"Take this pink ribbon off my eyes": 5 notes on Captain Marvel

1) Annette Bening's work as the Supreme Intelligence in Captain Marvel was almost enough for me to forgive her for starring in 20th Century Women.

2) It's not hard to root for Brie Larson. Now, two of the stars of Scott Pilgrim vs. the World have large superhero franchises, which only seems fitting.

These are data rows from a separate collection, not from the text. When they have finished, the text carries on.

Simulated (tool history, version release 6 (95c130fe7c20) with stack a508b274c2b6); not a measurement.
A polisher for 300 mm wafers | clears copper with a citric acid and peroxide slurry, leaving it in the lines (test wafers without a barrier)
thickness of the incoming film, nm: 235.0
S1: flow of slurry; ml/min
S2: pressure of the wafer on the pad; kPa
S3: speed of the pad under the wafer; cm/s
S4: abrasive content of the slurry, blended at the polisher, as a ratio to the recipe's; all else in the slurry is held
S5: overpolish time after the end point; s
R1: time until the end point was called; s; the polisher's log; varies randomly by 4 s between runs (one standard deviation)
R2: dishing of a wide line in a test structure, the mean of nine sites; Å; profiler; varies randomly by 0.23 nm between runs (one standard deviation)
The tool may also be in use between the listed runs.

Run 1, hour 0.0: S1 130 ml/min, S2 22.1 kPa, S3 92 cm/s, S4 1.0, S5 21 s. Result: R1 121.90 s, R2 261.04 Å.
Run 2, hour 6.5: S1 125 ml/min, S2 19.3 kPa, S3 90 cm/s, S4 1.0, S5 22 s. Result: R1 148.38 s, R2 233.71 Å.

3) In this short-attention-span-junkfood-saturated-with-media environment we live in where our phones devour hours of our attention each day with addictive devices and apps, one likes to think that the Marvel studio executives know what they are doing by now. But still, I find it ironic that we can take pleasure in watching Brie Larson assume her superpowers partially because Marvel movies have always starred male leads. It's about time that changed. The fact that she's not some hulking muscle-inflated stud grunting out pronouncements of arrogant male privilege can still delight, just as Gal Gadot as Wonder Woman did. Later in the movie, after many actions scenes that often involve fire bolts shooting out of her hands, Carol Danvers/Vers/Captain Marvel still takes a moment to help Nick Fury (a weirdly digitally de-aged Samuel L. Jackson) do the dishes. I don't remember Thanos doing anything like that in Avengers: Infinity War. As a star, Brie Larson remains recognizably human in spite of the corporate carpet-bombing synergistic media campaign swirling around her.

4) I did like the movie, and yet . . . how many unnecessary problems this film has. An early scene involves Vers and various Star Force Kree warriors infiltrating some planet on a secret night mission, and I could hardly tell what was going on as the green lizard shapeshifter people known as the Skrulls guerrilla fight Yon-Rogg (Jude Law) and his gang in the dark purple murk.  Then movie treats us to a clumsy dream/exposition sequence where Vers memory allows her to bop around her past life as she faced various challenges (a go-cart race, an Air Force bootcamp rope to climb, etc). Also, we see her drunkenly singing in a bar, and all of these skittering non-scenes are incoherently accompanied by some Skrull barking in a voiceover. I think that the Skrulls were mining her mind for some secrets concerning the Supreme Intelligence or something, but I can't imagine that green lizard men with large ears will age well.

5) Fortunately, the lighting and the humor improve once Vers crash lands on earth back in the 90s, in a Blockbuster Video store. Once she changes into a Nine Inch Nails t-shirt and jeans, hops on a stolen motorcycle, joins the de-aged Fury, and sets out on her journey to learn just what those mysterious glowing early dreams mean, the movie finds its footing. There's a scene-stealing cat, many jet fights in outer space, No Doubt's "Just a Girl" playing over a slightly better lit later fight scene, and bolts of light-speed engine-worthy photon blast energy erupting out of Captain Marvel's eyes and hair. It's about bloody time.